Let’s measure up, not down
In the debates about cross-video campaign measurement, don’t forget what you can’t see on a spreadsheet, writes Thinkbox’s Matt Hill.
It’s a golden era for opinions about media measurement. Dinner parties sizzle with talk of minimum standards, school gates hum with debate over incremental reach, football stadia rock with songs of data auditing.
Maybe not yet, but in our corner of the world, campaign measurement is one of the hottest topics on media’s table — and rightly so. The fragmentation of media combined with walled gardens and return path device data have all contributed to the hot mess of audience measurement we now face.
Understandably advertisers have had enough of it. I don’t blame them. If I were in their shoes, I would also like to know the simple, topline statistics revealing how many people have seen my video ad campaign, where the overlap is, and where the unwanted frequency is. Am I paying to reach audiences I’ve already reached?
Unfortunately, whilst topline statistics may be simple in their final form, getting to an accurate number is hard, getting to a meaningful number is even harder, and getting to a number that everyone agrees on is, well, approaching impossible.
Phil Miles recently wrote an article for The Media Leader outlining YouTube’s perspective on the principles that should underpin cross-media measurement. It’s not a perspective everyone shares, and so is a useful place to bounce off to outline why different perspectives on measurement make it such a tough nut to crack.
Why setting a high bar matters
Take the definition of a view. YouTube advocates the use of Media Rating Council definitions as the base measure for video campaign reach measurement. That means an ad is on 100% of the screen for two tantalising seconds.

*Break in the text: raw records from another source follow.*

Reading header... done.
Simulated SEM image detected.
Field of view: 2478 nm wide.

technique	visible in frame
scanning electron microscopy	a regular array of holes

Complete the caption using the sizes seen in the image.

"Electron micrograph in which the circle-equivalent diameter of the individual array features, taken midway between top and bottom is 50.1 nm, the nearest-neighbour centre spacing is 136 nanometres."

It’s intriguing that YouTube would opt for this. Of the many video platforms out there, they have one of the strongest products for ad view-through and one of the fairer charging models. If your YouTube ad is skipped, then you don’t pay for it (although I understand this can vary depending on what ad product you’re buying). The very low threshold of the MRC standard is much better suited to Instagram or TikTok.
One reason YouTube might prefer the low MRC standard for a view is that it makes its overall reach much higher than if it only included completed views, as Ebiquity has shown. And, as advertisers only pay YouTube for completed views, this approach looks like better value for money.
TV broadcasters do the opposite. They set the bar at the highest level — CFlight Broadcaster Video on Demand (BVOD) impressions only go into the model if they hit the 100% completed threshold.
This isn’t simply selfless, altruistic behavior by the broadcasters. They do this as they have a very, very high completion rate (around 97%), so it’s in their interests to set the bar high. In theory, they could take the same path as YouTube: only charge for 100% viewed ads but count everything based on MRC standards. This way they could throw in ads that have been watched for two seconds or fast-forwarded and add a nice extra chunk of ‘free reach’ to a campaign.
Reach needs context
But let’s not over-theorise. The point is that different media owners are going to have different perspectives on the measurement that best suits their business model.
A consequence of this is advertisers wanting the ability to pick and choose how they define a view. They are, after all, innately media neutral in their outlook, and this is something ISBA has indicated as the solution project Origin would adopt.
This is an understandable reaction, even if it’s hard on media owners who choose not to count everything all the way down to the MRC standard (or below). But it’s a scary solution when you consider another contentious point in Miles’s article — that the content environment is not something that should constitute a part of campaign measurement.
Regardless of how you count it, not all reach is born equal. The crucial qualitative differences between media are absent from reach curves. Plotted on the same chart, 7.9 million watching Andrew Tate on YouTube is the same as 7.9 million watching Channel 4’s The Great British Bake-Off. But that’s where the similarities end. Reach alone is one-dimensional and misleading without context.
I could write a tome about the hidden value of TV advertising that’s invisible on a reach curve, but will content myself here with some highlights to consider — high trust, premium content, sound on, big screen viewing in a relaxed setting, regulation, pre-vetting, high value exchange, shared viewing, costly signalling…
To ignore all this and focus on reach in isolation won’t lead to the best decisions — let alone if that reach includes everything from a glimpse to a completed view.
It once again highlights how important planners are to make sense of what is being measured — especially if the measurement is one-dimensional.
Cheap reach can be easily bought, but without the guidance of a seasoned, gifted planner, it’s easy to find yourself in an efficiency spiral of race-to-the-bottom planning. By focusing on the wrong metrics – like low CPT, or cost per start — you can wind up buying the lowest quality ad exposures.
It’s reach certainly, and it may in theory look like good value for money, but its actual effectiveness is going to be limited.
TV has great reach, but its quantitative curves shimmer with qualitative magic. In the debate about video investment — and measurement — don’t ignore what you can’t see on a spreadsheet.
Matt Hill is director of research and planning at Thinkbox, the marketing body for UK TV advertising.